Over sons and grandsons who were -in potestate- the power of the -pater familias- subsisted concurrently with the royal jurisdiction; that power, however, was not a jurisdiction in the proper sense of the term, but simply a consequence of the father's inherent right of property in his children.

We find no traces of any jurisdiction appertaining to the clans as such, or of any judicature at all that did not derive its authority from the king.

As regards the right of self-redress and in particular the avenging of blood, we still find perhaps in legends an echo of the original principle that a murderer, or any one who should illegally protect a murderer, might justifiably be slain by the kinsmen of the person murdered; but these very legends characterize this principle as objectionable,( 3) and from their statements blood-revenge would appear to have been very early suppressed in Rome through the energetic assertion of the authority of the community.

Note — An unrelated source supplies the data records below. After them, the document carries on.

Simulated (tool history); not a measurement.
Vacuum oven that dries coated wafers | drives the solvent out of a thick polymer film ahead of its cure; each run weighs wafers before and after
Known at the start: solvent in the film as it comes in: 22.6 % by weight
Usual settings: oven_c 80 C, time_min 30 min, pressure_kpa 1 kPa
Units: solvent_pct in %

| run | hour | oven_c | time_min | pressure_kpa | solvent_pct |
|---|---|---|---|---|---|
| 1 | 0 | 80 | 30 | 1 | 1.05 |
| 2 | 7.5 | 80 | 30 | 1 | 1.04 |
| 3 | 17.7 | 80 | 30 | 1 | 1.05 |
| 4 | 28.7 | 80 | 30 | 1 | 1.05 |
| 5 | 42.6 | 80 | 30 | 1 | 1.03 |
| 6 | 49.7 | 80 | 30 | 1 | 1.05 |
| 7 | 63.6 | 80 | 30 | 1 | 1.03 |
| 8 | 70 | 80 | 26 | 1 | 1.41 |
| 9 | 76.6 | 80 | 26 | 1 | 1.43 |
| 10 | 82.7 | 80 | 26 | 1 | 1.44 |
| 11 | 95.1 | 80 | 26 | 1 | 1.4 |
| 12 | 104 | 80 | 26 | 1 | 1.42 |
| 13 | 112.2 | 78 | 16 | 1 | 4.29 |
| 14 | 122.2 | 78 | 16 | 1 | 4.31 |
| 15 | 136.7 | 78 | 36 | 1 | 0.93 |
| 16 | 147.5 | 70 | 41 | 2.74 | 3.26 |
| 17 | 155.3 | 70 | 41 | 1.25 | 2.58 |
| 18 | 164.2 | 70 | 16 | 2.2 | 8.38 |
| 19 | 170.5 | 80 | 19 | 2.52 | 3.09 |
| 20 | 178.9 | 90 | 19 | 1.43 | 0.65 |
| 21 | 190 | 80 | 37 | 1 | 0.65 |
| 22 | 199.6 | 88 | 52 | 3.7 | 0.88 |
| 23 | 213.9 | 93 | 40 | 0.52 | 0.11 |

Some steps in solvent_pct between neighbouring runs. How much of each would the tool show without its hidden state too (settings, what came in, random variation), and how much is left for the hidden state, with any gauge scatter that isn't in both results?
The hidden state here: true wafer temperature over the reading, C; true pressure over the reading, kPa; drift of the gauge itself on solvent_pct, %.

In like manner we perceive in the earliest Roman law no trace of that influence which under the oldest Germanic institutions the comrades of the accused and the people present were entitled to exercise over the pronouncing of judgment; nor do we find in the former any evidence of the usage so frequent in the latter, by which the mere will and power to maintain a claim with arms in hand were treated as judicially necessary or at any rate admissible.
Crimes Judicial procedure took the form of a public or a private process, according as the king interposed of his own motion or only when appealed to by the injured party.